But later, as I congratulated myself on saying all the right things, I realized that this was the easiest that the conversation would ever be. As you grow, we’ll develop a laundry list of the typical things that parents of high-schoolers worry about. Questions about robots will be replaced by our thoughts on teen pregnancy, internet shaming, bad judgment, pornography, consent, and protection. But while we may share the responsibility of starting the conversation, we fully recognize that we are not the gatekeepers of your sexual identity and experiences. We are not in charge of who you have sex with, or when you choose to do it. The only thing that we’re in charge of is telling you the truth about sex, and layering in the cushion of our family values. We’re not going to lie to you. Sex is awesome. You’re going to spend most of your adolescence thinking about it, talking about it, preparing for it, dissecting it, and wondering about it. That’s life. And forbidding you from doing those things, makes sex more mysterious, more frustrating, and more mythical than it has to be. And that, my sons, is more dangerous than all of the other things that we worry about.
So when you’re ready, this is what you can count on us to tell you:
1. Your body belongs to you. You may have been birthed from my belly, but I do not own your body. You are in charge of your penis. How you use it is up to you. If you hurt it, or hurt someone else with it, then you are at fault. If we start telling you how and when to use your body, then it sends the message that you are not in control of your own desires. There are serious, life-changing consequences to how you use your penis. It’s our job to explain those things to you, but it’s your job to decide what happens next.
2. Your partner’s body does not belong to you. It does not belong to her parents either. Your partner’s body belongs to her. We will teach you about the enormous responsibility that you have to be kind to your partner. To listen to her. To ask, and double-check, and pause, and pay attention. To encourage her to be sober, and present, and an equal decision-maker. Not because you are terrified of her dad greeting you at the door with a shotgun, but because you respect her and care about her and want her to feel good about how she chooses to use her body.
3. You will know the truth about sex. We will be honest with you about STI’s and how easy it is to get pregnant and how hard it is to get healthy. We will talk openly about what drugs and alcohol do to your body, and how to unroll a condom, and what happens if you try to document your escapades to save them for later. If you are old enough to have sex, then you are old enough to buy your own condoms. To sit down to dinner with your partner’s parents. To ask your partner if what you’re doing feels good, and encourage her to tell you what she needs.

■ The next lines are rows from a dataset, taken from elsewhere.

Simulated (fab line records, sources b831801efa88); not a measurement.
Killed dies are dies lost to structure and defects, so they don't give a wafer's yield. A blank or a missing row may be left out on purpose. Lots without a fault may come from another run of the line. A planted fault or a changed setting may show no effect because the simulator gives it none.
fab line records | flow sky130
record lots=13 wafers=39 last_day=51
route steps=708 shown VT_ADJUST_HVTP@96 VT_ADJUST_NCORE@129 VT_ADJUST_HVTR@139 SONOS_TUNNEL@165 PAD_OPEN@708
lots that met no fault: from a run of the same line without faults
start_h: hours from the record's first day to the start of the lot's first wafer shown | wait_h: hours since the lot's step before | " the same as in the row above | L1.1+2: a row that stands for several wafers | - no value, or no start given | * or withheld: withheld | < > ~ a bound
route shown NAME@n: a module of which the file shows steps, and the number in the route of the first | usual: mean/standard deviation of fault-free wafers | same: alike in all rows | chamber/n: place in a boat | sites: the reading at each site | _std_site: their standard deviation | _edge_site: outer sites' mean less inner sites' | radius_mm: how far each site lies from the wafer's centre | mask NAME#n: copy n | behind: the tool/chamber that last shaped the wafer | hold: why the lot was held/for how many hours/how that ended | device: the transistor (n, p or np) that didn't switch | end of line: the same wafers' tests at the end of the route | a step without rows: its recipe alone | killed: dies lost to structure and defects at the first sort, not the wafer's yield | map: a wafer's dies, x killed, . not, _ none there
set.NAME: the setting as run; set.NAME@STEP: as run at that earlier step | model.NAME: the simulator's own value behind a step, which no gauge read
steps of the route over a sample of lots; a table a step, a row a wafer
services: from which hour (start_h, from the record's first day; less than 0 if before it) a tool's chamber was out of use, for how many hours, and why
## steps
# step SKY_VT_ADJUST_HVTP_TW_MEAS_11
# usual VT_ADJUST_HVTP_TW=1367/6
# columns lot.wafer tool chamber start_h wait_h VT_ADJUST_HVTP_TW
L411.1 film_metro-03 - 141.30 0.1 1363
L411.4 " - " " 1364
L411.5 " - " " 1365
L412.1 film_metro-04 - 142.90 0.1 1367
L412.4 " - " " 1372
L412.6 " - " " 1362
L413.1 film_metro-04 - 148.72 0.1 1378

4. You deserve to know that sex can be mind-blowing one day, and soul-crushing the next. Sex is not a perfect fix. It is not an unbreakable bond. It can be used to start a relationship, end one, or prevent one. It can be used to talk, to listen, to beg, to threaten, to promise. If we mythologize sex, and talk about it in terms of “preserving it” and “fearing it” and “giving it away”, then we are taking the responsibility off of you, and putting it on the act of intercourse. Sex is what you make of it, and….
5. You’re going to make really bad choices. That’s how you learn. I hope to god that none of those bad choices cause permanent damage to your heart or to your body, or to your partner’s heart or body. Your dad and I will do everything that we can to arm you with the information and tools that you need to make safe, healthy choices. But you’re going to screw up. I did. Your dad did. You will do the walk of shame. You will question your judgment, question how sober you were, question if she really cares about you. You will wish your body was different, wish you didn’t give a damn, and wish you could just erase that one. But no matter how many times you trip and fall….
6. You can always talk to us, and nothing that you say will surprise us or make us love you any less. Some day, you are going to have sex. That’s what human beings do. We will do everything that we can to teach you how your body works so that you can protect yourself, but ultimately, you will need to want to protect yourself. We want you to be the kind of young man who knows that you and your partner are worth protecting.
7. We will create a home environment that is free of body-shaming, slut-shaming, victim-blaming, and secrecy. It’s our job to help you dissect and interpret how our culture serves up women as three-course meals. We will teach you about the enormous pressure that your partner might be under to look a certain way, act a certain way, and desire a certain way. We will examine what the world is teaching you about what it means to be a man, what it means to be sexual, and what it means to be powerful and dominant. We will explore the bullshit together, so that you know the truth about women’s bodies and won’t contribute to their shame or their pain.
8. We do not expect you to be afraid of us. Teaching children to fear breeds secrecy and shame. Worry about how your choices hurt and frustrate you, not how they will hurt and frustrate us.
9. We value your privacy, and we want you to value it too. We will not dish about your (mis)adventures in dating on Facebook. We will not tease you about your girlfriends at the dinner table. What you choose to do with your partner is private, and keeping it that way shows that you respect her and respect yourself.
10. Wait until you’re ready. Do we want you to have sex in high school? Only if you’re ready. And I promise that your Dad and I will do everything that we can to arm you with answers, self-respect, courage, and kindness, so that when the time comes, you will know if it’s right or not.
Your body belongs to you. Please use it accordingly.